It's almost impossible to find people who use social media but don't use emojis or emoticons. Emoji is an easy way to express your thoughts without writing too much. According to many, emojis are destroying people's creativity (meaning they are losing their creativity by not expressing their thoughts in writing as a result of using emojis).

However, it can be said that its positive effect is more. It saves us valuable time. However, we use emojis like today, but in the beginning the emojis were not like that. By the way, today's emojis have come through a long evolution.

Photo: Pexels

In 1881, almost 100 years before the birth of our familiar emoji, the emoji's ancient ancestor, the Emoticon, was published in American Humor Magazine. Which were made up of different punctuation marks and typographic characters and carried the meaning of joy, sorrow, suffering etc. However, these were first referred to as ‘typographic art’. Decades later, in the 1990's, it re-emerged as an integral part of communication in chat rooms.

Emoji History–How Emoji become Popular

However, modern emojis have different views on birth (meaning birth year). According to some, the first modern emoji was created by Softbank Mobile Company in 1997. However, the most famous emoji set was created by Shigetaka Kurita of Japan for the famous mobile company DoCoMo.

Kurita created a set of 18-character emojis for Docomo's mobile platform ‘i-mode’ in 1999. Its main purpose was to allow users to express themselves through a set of special characters in a concise way. This wide range of emojis allows digital interlocutors to easily express their emotions. Over the decades, emojis have become popular in Japan.

And seeing the popularity of these emojis, the companies that were Docomo's competitors also started using emojis in their products. The emojis then spread to the United States, when Apple added an official emoji keyboard to their iOS in 2011, and a few years later Android followed in their footsteps. Today, emojis are so prestigious that the Museum of Modern Art (MOMA) has preserved the original emoji set of Kurita.

Each year, the Unicode Consortium (a non-profit organization that works to maintain the global text standard on computers) adds hundreds of new emojis to its authorized list. The Unicode Consortium has a subcommittee on Emoji or Emoticons that meets twice a week to agree on all issues related to emoji.

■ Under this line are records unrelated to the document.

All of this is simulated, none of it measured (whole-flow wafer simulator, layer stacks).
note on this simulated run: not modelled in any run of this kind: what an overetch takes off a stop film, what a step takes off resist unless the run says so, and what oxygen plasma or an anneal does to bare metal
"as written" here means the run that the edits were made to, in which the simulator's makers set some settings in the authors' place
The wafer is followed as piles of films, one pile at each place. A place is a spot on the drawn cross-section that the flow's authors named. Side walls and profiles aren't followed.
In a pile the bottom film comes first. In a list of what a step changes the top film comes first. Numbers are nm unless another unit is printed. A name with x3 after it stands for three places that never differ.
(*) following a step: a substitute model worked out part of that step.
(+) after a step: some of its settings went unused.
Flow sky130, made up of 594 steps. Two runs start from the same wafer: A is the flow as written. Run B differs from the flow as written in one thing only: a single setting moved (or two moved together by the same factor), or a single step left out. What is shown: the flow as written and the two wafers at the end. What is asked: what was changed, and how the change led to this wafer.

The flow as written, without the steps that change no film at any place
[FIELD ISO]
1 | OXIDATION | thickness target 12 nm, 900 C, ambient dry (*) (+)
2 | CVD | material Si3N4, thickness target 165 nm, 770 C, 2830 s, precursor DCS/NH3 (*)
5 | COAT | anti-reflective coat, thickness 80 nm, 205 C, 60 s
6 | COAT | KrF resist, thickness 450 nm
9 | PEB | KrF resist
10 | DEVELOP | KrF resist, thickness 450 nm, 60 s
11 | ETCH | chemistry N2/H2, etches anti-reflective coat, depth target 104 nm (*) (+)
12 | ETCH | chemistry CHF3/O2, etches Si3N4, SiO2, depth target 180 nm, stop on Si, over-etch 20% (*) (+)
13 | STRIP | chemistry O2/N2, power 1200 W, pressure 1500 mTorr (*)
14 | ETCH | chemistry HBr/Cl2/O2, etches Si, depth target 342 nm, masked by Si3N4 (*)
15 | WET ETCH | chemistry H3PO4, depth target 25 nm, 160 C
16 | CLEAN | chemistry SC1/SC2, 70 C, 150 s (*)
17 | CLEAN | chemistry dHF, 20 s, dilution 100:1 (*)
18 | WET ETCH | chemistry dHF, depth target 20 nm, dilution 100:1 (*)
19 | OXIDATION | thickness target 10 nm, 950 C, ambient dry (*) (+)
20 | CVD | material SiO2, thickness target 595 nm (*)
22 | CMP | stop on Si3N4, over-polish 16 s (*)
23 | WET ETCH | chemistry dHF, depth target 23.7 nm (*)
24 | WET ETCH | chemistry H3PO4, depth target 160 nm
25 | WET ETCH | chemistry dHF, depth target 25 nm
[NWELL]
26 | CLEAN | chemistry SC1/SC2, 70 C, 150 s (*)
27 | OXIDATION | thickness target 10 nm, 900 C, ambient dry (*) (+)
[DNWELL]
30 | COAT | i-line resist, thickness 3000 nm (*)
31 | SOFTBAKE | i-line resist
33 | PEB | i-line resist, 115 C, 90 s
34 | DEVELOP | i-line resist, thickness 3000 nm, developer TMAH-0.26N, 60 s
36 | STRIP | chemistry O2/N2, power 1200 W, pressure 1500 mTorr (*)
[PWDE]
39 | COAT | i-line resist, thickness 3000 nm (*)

Anyway, in 2014, emoji users noticed that emojis representing any profession (such as: police, detective, school teacher, worker) are all white men. Although emoji was an important means of expressing normal emotions, it was a medium where women or people of different races did not have spontaneous expressions.

And when it reaches the ears of Unicode, they allow the emojis to change the color of the skin and also connect different female professionals. The various cultures of the world are now depicted in numerous emojis. The use of emojis is now often tried to understand the personality of the people. And so it can be said that emojis have now become an international language, which we all can easily understand.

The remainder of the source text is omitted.